Me, looking calmer than I was
while my friends worked furiously behind me

Sound familiar? You've either arrived early at a party at our house or you're a demanding control freak with unobtainable standards like me. If it's the latter, you're in the right place. (Hi.) If it's the former, I'm so terribly sorry. I'm learning to do better.

So what's a ghoul to do? I love the idea of throwing parties. It's the reality that throws me. 

Well, I've decided to let the orderly Kitchen Witch sweep the mad scientist and werewolf out of the house this year. I've been ruminating on my situation (our Halloween party is only weeks away) and thought you might perhaps find my revelations useful. 

Let's be realistic. We only have four segments of 15 minutes the hour before the party starts. That's not a lot of time. Trying to do too much only leads to chaos. To make the Scariest Hour of Halloween less frightening, I'm going to have to do a party run-through the day before. I never do this the way it should be done and things are going to change.

New & Improved Rules for the Scariest Hour of Halloween

Start the music and light the candles (1st 15 minutes)

Music can be relaxing. I always hated starting the music too soon because I thought what if all the best songs play first?! Who cares! I'm making a Scariest Hour playlist of all my favorite songs and I can repeat them later in the playlist. 

Light the candles early. Again, it sets the mood and gets this task out of the way. Candles won't burn down for at least a couple of hours. I can always tuck some spare ones out of sight in case I need to relight.

Ice the drinks and set out the food (2nd 15 minutes)

We put our beer and cider in tubs of ice. For some reason we always try to do the ice and arrange the cans at the same time. This year I'm putting the cans in the tubs the day before. That way we just have to pour the ice over the top. If I add some cold water to that, they'll cool down even faster. (If you're using metal tubs, I suggest lining them with a garbage bag. Crawling on your hands and knees trying to mop up water between the legs of guests is a mood killer. Been there, done that.)

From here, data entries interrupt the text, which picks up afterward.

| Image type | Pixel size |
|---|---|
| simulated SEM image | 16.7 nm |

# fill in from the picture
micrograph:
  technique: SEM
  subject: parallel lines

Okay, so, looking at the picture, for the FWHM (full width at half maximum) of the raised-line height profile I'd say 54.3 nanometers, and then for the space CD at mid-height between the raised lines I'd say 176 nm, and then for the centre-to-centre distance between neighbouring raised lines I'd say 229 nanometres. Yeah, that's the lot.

Set out the food onto the buffet table. The less temperature challenged the food, the better. In the past I've served hot foods and frankly that gets crazy at the last minute. Unless the appetizer can  be made in a crockpot and quickly transferred to a warming dish it's off the menu this year. I'm serving room temperature foods that can be made ahead of time and placed on the table 30 minutes before the start of the party. No complicated platter preparations- that all will be done ahead of time, wrapped in plastic or aluminum foil and kept in a cool place)

Powder my nose and take a few photographs (30 minutes mark)

I never take a moment to fix my hair and adjust my costume before guests arrive. This year I'm going to take 5 minutes or so to powder my damn nose. And then, I'm going to take some photographs of the buffet table and chilling drinks. I never get a chance to take these photos before the guests arrive and the table becomes disheveled. I will take pictures of the party decor (sans the table) the night before in a dry run. 

Drink a toast to a great evening (15 minutes before the party starts)

Let this be the quiet before the party revs up. I'll pour myself and my husband a drink and make a toast to a successful party. We really need to set intentions- a spell if you prefer. A final walkthrough to admire our handiwork seals the deal and we're ready to great guests.

This is my dream of how the Scariest Hour of Halloween will go. (Well, actually my dream is to have the party catered with wait staff where I walk down a grand staircase 30 minutes after the party has started in a fantastic costume- yah.) 

Being realistic, the above four steps are all I can manage in 60 minutes- even that seems a bit rushed. In the past, I've tried to do way too much. In order for my plan to work, it relies on prep work earlier in the day and the day beforehand. Hosting a party that people will remember is a lot of work and takes a lot of planning, but it's so worth the effort.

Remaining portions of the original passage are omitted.